The inscription could be translated as:
On the mirror-clear lake, the floating reflection stirs clear ripples,
An unbridled traveller steers his boat and escapes to the dark sea.
This style of lacquer decoration with delicate mother-of-pearl inlays seems to have come to prominence in the latter part of the Kangxi reign. Many examples depict figures in landscape or garden scenes, and some are taken from woodblock prints, as in the case of a square dish exhibited in Hong Kong (illustrated in 2000 Years of Chinese Lacquer, Oriental Ceramic Society of Hong Kong and Art Gallery, the Chinese University of Hong Kong, 1993, pp. 184-5, no. 96), the scene on which is taken from the Yuzhi Gengzhi tu (Imperial Edition of Pictures of Tilling and Weaving), which was printed in 1712.

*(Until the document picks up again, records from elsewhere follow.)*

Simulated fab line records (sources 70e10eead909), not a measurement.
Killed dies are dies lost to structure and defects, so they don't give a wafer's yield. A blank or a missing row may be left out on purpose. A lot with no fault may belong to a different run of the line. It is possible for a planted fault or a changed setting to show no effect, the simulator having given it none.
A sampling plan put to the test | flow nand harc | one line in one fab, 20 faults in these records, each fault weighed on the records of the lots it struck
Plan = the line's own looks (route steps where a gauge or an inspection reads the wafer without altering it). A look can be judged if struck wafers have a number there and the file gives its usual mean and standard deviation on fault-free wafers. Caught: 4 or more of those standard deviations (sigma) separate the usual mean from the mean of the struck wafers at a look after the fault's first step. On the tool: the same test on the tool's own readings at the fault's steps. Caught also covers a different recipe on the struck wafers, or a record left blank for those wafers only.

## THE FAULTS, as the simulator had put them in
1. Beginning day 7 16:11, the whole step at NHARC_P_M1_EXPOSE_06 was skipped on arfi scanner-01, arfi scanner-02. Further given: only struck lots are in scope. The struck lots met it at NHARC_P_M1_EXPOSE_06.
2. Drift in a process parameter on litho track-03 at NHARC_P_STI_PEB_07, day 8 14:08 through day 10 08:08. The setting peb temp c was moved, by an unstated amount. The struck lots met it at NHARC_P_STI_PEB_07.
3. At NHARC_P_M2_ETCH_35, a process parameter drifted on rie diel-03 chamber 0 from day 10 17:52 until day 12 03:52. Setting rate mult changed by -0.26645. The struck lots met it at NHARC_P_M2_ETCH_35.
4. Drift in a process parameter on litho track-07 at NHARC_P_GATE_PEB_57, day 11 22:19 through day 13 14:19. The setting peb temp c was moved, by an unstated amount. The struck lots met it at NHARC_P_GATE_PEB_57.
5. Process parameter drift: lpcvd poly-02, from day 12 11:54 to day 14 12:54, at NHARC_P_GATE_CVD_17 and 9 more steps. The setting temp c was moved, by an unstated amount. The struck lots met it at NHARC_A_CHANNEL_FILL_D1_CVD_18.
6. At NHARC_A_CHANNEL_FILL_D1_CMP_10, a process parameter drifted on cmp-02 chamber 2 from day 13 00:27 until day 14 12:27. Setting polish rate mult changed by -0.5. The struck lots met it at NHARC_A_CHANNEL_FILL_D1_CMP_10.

A porcelain dish decorated in similar style to the present brushpot from the Grandidier Collection is now in the Musée Guimet, Paris, illustrated in The World's Great Collections - Oriental Ceramics, vol. 7, Musée Guimet, Kodansha International, Tokyo/New York/San Francisco, 1981, no. 157. A baluster vase decorated in this similar style was sold in these Rooms, 17 June 2003, lot 66. A similar vase from the collection of George de Menasce, OBE, was illustrated in the Spink & Sons, London, catalogue in 1971, p. 51, no. 206. Compare also the larger and slightly later vase decorated in this style, sold in our New York Rooms, 16 September 1998, lot 51.